Physics Features in Maple - Physics Software - Maplesoft

# Maple

Physics

Maple has the most comprehensive support for physics of any mathematical software package.

Because of the frequent use of anti-commutative and non-commutative variables, functions, vectors, tensors and matrices; specialized rules and operators; and extremely complex notation, algebraic computations in physics are a serious challenge for most mathematical software. While some specialized systems handle a small fraction of this domain, Maple is the only system that provides the ability to handle a wide range of physics computations as well as pencil-and-paper style input and textbook-quality display of results. In addition, the Physics package is an integral part of the entire Maple system, so using Maple for physics also gives you access to Maple’s full mathematical power, programming language, visualization routines, and document creation tools.

The chart below lists Maple’s capabilities in algebraic computations in physics. In every case, problems in that area can be expressed in Maple using the same notation as you would use when writing the problem on paper, and the results are displayed in the same way as they would be shown in a textbook.
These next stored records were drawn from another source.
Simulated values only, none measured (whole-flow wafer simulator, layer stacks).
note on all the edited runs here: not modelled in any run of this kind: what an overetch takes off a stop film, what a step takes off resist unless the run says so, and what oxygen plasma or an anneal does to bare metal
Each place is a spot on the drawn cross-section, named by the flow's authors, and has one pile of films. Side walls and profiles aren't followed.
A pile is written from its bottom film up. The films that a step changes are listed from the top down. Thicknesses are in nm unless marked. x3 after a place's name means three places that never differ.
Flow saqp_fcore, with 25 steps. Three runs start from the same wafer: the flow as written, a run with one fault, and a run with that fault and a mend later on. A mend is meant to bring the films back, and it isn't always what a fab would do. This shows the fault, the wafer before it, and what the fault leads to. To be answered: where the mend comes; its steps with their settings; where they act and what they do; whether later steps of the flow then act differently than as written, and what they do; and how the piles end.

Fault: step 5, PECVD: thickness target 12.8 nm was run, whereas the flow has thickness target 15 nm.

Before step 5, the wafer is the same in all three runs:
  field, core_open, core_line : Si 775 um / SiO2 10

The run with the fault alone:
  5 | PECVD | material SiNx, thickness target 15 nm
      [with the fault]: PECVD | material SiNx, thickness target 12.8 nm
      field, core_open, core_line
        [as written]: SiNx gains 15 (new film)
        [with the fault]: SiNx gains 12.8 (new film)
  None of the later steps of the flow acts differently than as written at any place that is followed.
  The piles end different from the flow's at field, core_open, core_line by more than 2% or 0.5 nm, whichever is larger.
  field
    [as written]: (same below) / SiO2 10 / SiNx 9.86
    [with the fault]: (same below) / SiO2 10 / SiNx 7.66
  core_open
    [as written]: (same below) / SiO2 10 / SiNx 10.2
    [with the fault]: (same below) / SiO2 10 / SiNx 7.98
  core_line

A complete summary of the Physics Package and its commands is also available.

### Updates to the Physics Package

Substantial improvements to the Physics Package are made continually!
See the new features added in:

The current version of Maple includes the latest official release of Physics, and improvements are ongoing. You can take advantage of this ongoing work by downloading the research version of Physics as it is updated with improvements, fixes, and the very latest new developments.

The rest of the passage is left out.